Installation instructions are available on [this page](https://gitlab.com/stragu/CDS/blob/master/Shell/installation.md).
## Data
Download the data archive from [this link](https://swcarpentry.github.io/shell-novice/data/data-shell.zip) and extract its contents on your Desktop.
## Introduction
> The shell is a program that enables us to send commands to the computer and receive output. It is also referred to as the "terminal" or "command line".
> When we use the shell, we use a **command-line interface** (or CLI) instead of a graphical user interface (or GUI). We type a command, and press enter to execute it.
### Why use the shell?
* The shell’s main advantages are its **high action-to-keystroke ratio**, its support for **light task automation**, and its capacity to **access networked machines**.
* The shell’s main disadvantages are its primarily textual nature and how cryptic its commands and operation can be.

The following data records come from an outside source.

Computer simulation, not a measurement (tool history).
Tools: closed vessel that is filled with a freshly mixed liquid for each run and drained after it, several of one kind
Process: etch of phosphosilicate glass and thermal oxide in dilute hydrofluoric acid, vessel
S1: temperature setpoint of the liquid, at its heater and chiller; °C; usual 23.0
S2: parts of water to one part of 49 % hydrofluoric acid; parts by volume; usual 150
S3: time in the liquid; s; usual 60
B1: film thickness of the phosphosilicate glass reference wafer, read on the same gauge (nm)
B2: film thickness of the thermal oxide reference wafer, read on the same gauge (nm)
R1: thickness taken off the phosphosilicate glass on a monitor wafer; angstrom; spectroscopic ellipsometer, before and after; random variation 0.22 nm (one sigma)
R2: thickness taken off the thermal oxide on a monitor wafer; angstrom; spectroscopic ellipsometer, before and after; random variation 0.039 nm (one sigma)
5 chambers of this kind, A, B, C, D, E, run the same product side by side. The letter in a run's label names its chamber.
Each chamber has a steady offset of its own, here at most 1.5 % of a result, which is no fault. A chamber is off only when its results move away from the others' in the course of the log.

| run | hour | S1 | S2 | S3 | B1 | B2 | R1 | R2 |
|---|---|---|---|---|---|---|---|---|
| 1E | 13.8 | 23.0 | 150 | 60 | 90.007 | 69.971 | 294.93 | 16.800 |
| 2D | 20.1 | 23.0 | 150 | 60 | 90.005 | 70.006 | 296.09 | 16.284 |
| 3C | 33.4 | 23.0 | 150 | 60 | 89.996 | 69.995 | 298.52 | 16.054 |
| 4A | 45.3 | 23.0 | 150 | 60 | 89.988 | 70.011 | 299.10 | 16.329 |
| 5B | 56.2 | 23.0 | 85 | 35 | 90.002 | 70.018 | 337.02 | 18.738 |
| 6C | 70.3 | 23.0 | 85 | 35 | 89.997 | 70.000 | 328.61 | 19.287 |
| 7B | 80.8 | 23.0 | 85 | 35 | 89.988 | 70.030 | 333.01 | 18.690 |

The Unix shell has been around longer than most of its users have been alive. It has survived so long because it’s a power tool that allows people to do complex things with just a few keystrokes. More importantly, it helps them combine existing programs in new ways and automate repetitive tasks so they aren’t typing the same things over and over again. Use of the shell is fundamental to using a wide range of other powerful tools and computing resources (including “high-performance computing” supercomputers). This lesson will start you on a path towards using these resources effectively.
### Format
We will learn doing some **live-coding**, which means we will all be using the shell and typing the same things – a great way to learn. No need to take notes as they are available online for later reference.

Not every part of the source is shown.